Intel® Fortran Compiler
Build applications that can scale for the future with optimized code designed for Intel® Xeon® and compatible processors.
28618 Discussions

eigensolver code crashes on AMD processor

Brian_Murphy
New Contributor II
6,792 Views

I am using pardiso with ARPACK's Arnoldi eigensolver.  The code has been in use by over 100 users for several years.  I'm getting reports that the code crashes on AMD Ryzen systems.  Is there anything in particular that might be causing this?  I sent a DEBUG build to a user, but this didn't reveal anything as it simply crashed in identical fashion with no messages.

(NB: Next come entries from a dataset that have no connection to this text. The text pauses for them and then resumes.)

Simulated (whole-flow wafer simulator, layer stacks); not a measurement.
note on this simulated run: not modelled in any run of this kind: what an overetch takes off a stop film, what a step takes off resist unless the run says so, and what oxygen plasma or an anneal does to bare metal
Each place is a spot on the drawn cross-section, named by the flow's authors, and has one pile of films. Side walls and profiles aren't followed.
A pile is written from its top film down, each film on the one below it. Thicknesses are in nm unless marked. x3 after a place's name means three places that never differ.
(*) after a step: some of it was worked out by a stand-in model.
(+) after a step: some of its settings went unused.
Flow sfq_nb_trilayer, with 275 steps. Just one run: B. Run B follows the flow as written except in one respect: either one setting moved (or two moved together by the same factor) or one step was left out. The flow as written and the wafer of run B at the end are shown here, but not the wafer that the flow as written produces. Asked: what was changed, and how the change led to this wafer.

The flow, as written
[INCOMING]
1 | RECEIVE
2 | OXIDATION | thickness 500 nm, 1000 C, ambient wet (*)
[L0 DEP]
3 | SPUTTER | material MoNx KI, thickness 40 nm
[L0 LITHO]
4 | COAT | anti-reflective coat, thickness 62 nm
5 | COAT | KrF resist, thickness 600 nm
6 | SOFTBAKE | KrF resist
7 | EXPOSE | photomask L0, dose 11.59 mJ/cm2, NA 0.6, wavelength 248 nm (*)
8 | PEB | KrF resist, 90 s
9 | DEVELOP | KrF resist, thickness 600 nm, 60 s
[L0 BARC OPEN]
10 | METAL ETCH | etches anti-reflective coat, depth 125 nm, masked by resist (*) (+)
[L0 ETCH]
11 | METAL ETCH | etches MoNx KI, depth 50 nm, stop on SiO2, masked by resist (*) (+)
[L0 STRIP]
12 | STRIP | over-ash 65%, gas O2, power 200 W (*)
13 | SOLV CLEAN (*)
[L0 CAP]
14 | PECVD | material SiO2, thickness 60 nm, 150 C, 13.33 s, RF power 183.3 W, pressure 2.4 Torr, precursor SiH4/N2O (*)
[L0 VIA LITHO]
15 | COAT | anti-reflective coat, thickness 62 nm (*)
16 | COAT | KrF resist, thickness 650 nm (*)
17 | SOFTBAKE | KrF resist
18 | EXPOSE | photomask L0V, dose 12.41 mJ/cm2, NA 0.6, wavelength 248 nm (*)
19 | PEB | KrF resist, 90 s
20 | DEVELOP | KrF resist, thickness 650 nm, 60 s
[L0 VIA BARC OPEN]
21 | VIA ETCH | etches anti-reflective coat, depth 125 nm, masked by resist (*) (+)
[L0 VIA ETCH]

I'm using visual studio 2019.  My ifort compiler command line is as follows:

/nologo
/O2
/I"C:\Users\Me\Documents\Visual Studio 2019\Projects\Xlrotor\ARPACK\LAPACK\x64\Debug"
/I"C:\Users\Me\Documents\Visual Studio 2019\Projects\Xlrotor\Umfpack\x64\Debug"
/I"C:\Users\Me\Documents\Visual Studio 2019\Projects\Xlrotor\ARPACK\BLAS\x64\Debug"
/I"C:\Users\Me\Documents\Visual Studio 2019\Projects\Xlrotor\ARPACK\UTIL\x64\Debug"
/I"C:\Users\Me\Documents\Visual Studio 2019\Projects\Xlrotor\ARPACK\SRC\x64\Debug"
/extend_source:132
/module:"x64\Release\\"
/object:"x64\Release\\"
/Fd"x64\Release\\vc160.pdb"
/libs:static
/threads
/c

I've read about a compiler option /Qimf-arch-consistency in this thread.  If I try this option, should I set it to true or false?

Thanks,

Brian Murphy

0 Kudos
1 Solution
Brian_Murphy
New Contributor II
5,432 Views

I am happy to report that my user with a Ryzen 9 7950X has reported that the crash was eliminated with the myMKL_x64.DLL built with IVF 19.1.

In addition, my user with a Ryzen 7 PRO 5875U has reported the same success.

View solution in original post

50 Replies
Barbara_P_Intel
Employee
2,131 Views

@jimdempseyatthecove, historically, no.

MS doesn't make older versions available for the Community. Similar to Intel's policy of only having the latest compiler available for free.

We're looking into a solution (fingers-crossed). 

0 Kudos
Brian_Murphy
New Contributor II
2,099 Views

I just received a brand new HP laptop with Ryzen 5 processor and 64 bit Office installed.  The Office version is exactly the same version as for the other computers that crash.  However, the crash does not happen with this computer!!!  This totally ruins my plans to find the bug.

 

0 Kudos
Brian_Murphy
New Contributor II
2,089 Views

Ryzen processors that crash are

  1. AMD Ryzen 9 7950X 16-Core Processor, 4501 Mhz, 16 Core(s), 32 Logical Processor(s)
  2. AMD Ryzen 7 PRO 5875U with Radeon Graphics, 2000 Mhz, 8 cores, 16 logical processors
  3. AMD Ryzen 5 5625U with Radeon Graphics, 2301 Mhz, 6-Core Processor

The Ryzen processor that does not crash is:

AMD Ryzen 5 5300U with Radeon Vega Mobile Gfx, 2100 Mhz, 4 Core(s), 8 Logical Processor(s)

Is anyone aware of differences between these processors that could explain why the 5300U does not crash.

0 Kudos
jimdempseyatthecove
Honored Contributor III
2,072 Views

In your Release version, add the option /traceback to

  Configuration Properties | Fortran | Command Line

Set

  Configuration Properties | Fortran | Debugging | Debug Information Format | Full   ( or add /debug:full to Fortran Command Line)

  Configuration Properties | Linker or Librarian | Debugging | Generate Debug Info | Yes   (or add /DEBUG to Linker/Librarian Command Line)

 

Then send the coded to a customer that has a failing system.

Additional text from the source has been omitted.